Higher Calling Wrestlers Repeat As State Champs

  • Wednesday, March 4, 2015
Cleveland’s Higher Calling Kids Wrestling Club was the 2015 Tennessee AAU Middle State Champion and overall team champion for the second consecutive year. The team is pictured with its coaching staff.
Cleveland’s Higher Calling Kids Wrestling Club was the 2015 Tennessee AAU Middle State Champion and overall team champion for the second consecutive year. The team is pictured with its coaching staff.

Following on the heels of the Cleveland Blue Raiders winning a third consecutive state championship, the Higher Calling Kids Wrestling Club also dominated the Tennessee AAU State Championship tournament held over the weekend in Cookeville.

The club, coached by Josh Bosken, accumulated a total of 635.5 tournament team points, which is up from 440.5 points scored a year ago.   

Higher Calling was the 2015 Tennessee AAU Middle State Champion and overall team champion for the second consecutive year.

“This was a huge day for the entire squad and bodes well for the future of Cleveland High School wrestling,” said Bosken, who leads the competitive youth wrestling organization. “Our goal is to train and maintain the highest-quality athletes to help continue the finest wrestling program in the state.”

Higher Calling is a wrestling program that gives young wrestlers of all skill levels, grades K through 5, a chance to learn the essentials of practice and competition.

 “Our wrestlers finished in a commanding first place overall with a 338 lead over the second place team, Wave Wrestling, who had 315 tournament team points,” said Bosken. “Further, in the stand-alone divisions, Higher Calling took first place in the 3-4th grade division (midget), first place in the 5-6th grade division (juniors), and first place in the 7-8th grade division (middle-school).”

Bosken said the club had 55 kids from the state participate in the state tournament - up from 29 a year ago – and had a historical record of 33 state placers, 18 finalists, and 12 champs.

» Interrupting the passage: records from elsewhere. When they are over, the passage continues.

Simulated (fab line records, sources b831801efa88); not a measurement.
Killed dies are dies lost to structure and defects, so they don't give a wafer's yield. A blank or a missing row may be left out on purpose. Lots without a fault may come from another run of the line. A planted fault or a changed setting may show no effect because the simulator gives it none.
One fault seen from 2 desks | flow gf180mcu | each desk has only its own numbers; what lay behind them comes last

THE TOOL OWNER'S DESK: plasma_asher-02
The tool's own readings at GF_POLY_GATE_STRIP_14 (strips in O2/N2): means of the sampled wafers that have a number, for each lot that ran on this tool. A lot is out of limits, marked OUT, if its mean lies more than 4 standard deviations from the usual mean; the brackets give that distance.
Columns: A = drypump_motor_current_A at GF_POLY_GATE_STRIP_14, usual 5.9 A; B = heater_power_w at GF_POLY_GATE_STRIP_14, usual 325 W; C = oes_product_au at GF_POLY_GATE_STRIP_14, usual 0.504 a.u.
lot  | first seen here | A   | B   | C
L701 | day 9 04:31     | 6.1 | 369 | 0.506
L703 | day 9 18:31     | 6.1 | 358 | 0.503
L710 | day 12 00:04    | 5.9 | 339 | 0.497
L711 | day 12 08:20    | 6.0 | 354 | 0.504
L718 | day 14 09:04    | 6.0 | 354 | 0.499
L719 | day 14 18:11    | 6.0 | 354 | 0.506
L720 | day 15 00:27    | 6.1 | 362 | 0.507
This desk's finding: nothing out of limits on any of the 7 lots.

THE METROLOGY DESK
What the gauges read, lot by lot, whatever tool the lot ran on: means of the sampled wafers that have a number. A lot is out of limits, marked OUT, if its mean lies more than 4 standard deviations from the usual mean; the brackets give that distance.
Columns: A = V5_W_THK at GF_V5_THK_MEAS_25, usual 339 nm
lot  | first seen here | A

After the victory, Bosken offered a special thanks to Check Into Cash and its founder and CEO Allan Jones.

“Check Into Cash has given financially to all age groups of wrestlers in return for advertising on T-shirts, posters and other promotional materials distributed each season,” he said. “The company also purchased a bus for the club which has been invaluable. They have done more for these kids than we ever thought possible.”

Along with purchasing a bus for Higher Calling, the Allan Jones Foundation and CIC act as the primary funders of the club, paying for whatever needs arise, he said. "This enables those who aren’t financially able to wrestle to do so through a matching program. The company was the sole funder of the team’s trip to the recent state tournament in Franklin to see the Blue Raiders win another state title," Bosken said.

Bosken said the Foundation matches every dollar the wrestlers raise.

For Jones, he said it is a gift that needs no explanation.

“Higher Calling is important because the wrestlers develop a love for the sport and build a strong work ethic that will carry them through life,” said Jones. “The club also strives to teach the young athletes moral character and good sportsmanship. Winning starts at this level, which is why Cleveland is a hotbed for champions.”

Jones said he puts an emphasis on quality coaching.

“It's the coaches that make the Cleveland programs successful,” he said. “The coaches have to be willing to put the time in. When we find they are willing, Check into Cash is ready to put the money in to make it happen. Coach Bosken and his staff have done an excellent job and Check Into Cash intends to step up their donations even more in the future.”

Dawn McDaniel, a Check Into Cash employee who manages the company’s national Vehicle Appraisal Assistance Center, is the parent of Higher Calling’s Trae McDaniel. She says the club is important because it provides an opportunity for kids who otherwise wouldn’t be able to compete.

We have kids who can’t afford the singlets, can’t afford their uniforms, and can’t afford to wrestle the tournaments,”Ms.  McDaniel said. “Check Into Cash allows the young athletes in this community to have a chance that they would never have if it wasn’t for their sponsorship. It means a lot.”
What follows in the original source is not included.